Starting from scratch on the house and on these education initiatives has been extremely difficult, but also rewarding. We are dedicated to the highest standards of sustainability and sustainable education, and we are always seeking to partner with likeminded others. Are you one? Please let us know.

Peace, Estwing

Perspective Prejudices Perception

I am both a keen learner of organic farming practices and an appreciator of alliteration and acronyms. Perhaps that is why a lesson I learned from notable farmer Eliot Coleman a decade ago has stuck with me: perspective prejudices perception (P-cubed). This idea has informed both our eco-renovation and my doctoral research on a permaculture approach to science education. One’s perspective on, say, the “waste stream” would determine one’s perception of, say, an apple core.
Where some see a piece of rubbish to send to the landfill, others see duck food or a compost ingredient. A holistic perspective informs much of what we do here from day to day practices to our design principles for the renovation. A holistic perspective contrasts with a reductionist perspective, which I believe is the dominant perspective of contemporary Western cultures, especially the USA, (and especially the Tea Party).
On the contrary, the original inhabitants of Turtle Island (North America) had a more holistic perspective often called the “Native American World View.” Similarly, it can be argued that traditional Maori had a more holistic perspective than most New Zealanders of European descent. A friend of mine told me about this short story on perspectives, growing your own food, self-sufficiency and the wisdom of many Maori elders.
Enjoy, Estwing
(Source: chipbruce.files.wordpress.com/2008/11/butterflies.pdf)

Butterflies

By Patricia Grace

The Grandmother plaited her granddaughter’s hair and then she said, “Get your lunch.

Put it in your bag. Get your apple. You come straight back after school, straight home here.

Listen to the teacher,” she said. “Do what she say.”

Her grandfather was out on the step. He walked down the path with her and out onto the

footpath. He said to a neighbor, “Our granddaughter goes to school. She lives with us now.”

“She’s fine,” the neighbor said. “She’s terrific with her two plaits in her hair.”

“And clever,” the grandfather said. “Writes every day in her book.”

“She’s fine,” the neighbor said.

The grandfather waited with his granddaughter by the crossing and then he said, “Go to

school. Listen to the teacher. Do what she say.”

When the granddaughter came home from school her grandfather was hoeing around the

cabbages. Her grandmother was picking beans. They stopped their work.

“You bring your book home?” the grandmother asked.

“Yes.”

“You write your story?”

“Yes.”

“What’s your story?”

“About the butterflies.”

“Get your book then. Read your story.”

The granddaughter took her book from her schoolbag and opened it.

“I killed all the butterflies,” she read. “This is me and this is all the butterflies.”

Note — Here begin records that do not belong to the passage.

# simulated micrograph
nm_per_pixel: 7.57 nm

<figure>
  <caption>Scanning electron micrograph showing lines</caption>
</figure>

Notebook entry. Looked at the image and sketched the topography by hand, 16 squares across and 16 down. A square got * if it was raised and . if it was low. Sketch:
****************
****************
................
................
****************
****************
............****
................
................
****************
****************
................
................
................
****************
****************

“And your teacher like your story, did she?”

“I don’t know.”

“What your teacher say?”

“She said butterflies are beautiful creatures. They hatch out and fly in the sun. The

butterflies visit all the pretty flowers, she said. They lay their eggs and then they die. You don’t

kill butterflies, that’s what she said.”

The grandmother and the grandfather were quiet for a long time, and their granddaughter,

holding the book, stood quite still in the warm garden.

“Because you see,” the grandfather said, “your teacher, she buy all her cabbages from the

supermarket and that’s why.”

The $2,000 Kitchen

Before

After

We are close enough to its completion to report on our $2,000 kitchen. (You may recall our $2,000 bathroom from a post in October.) The image above is an attempt to mimic the masthead of this blog, although that image was taken through the studs of a wall that now is lined with Gib (“sheetrock”). The “after” picture was taken about 1 metre in front of the spot where the “before” was. The image below gives a fuller picture of what this corner now looks like.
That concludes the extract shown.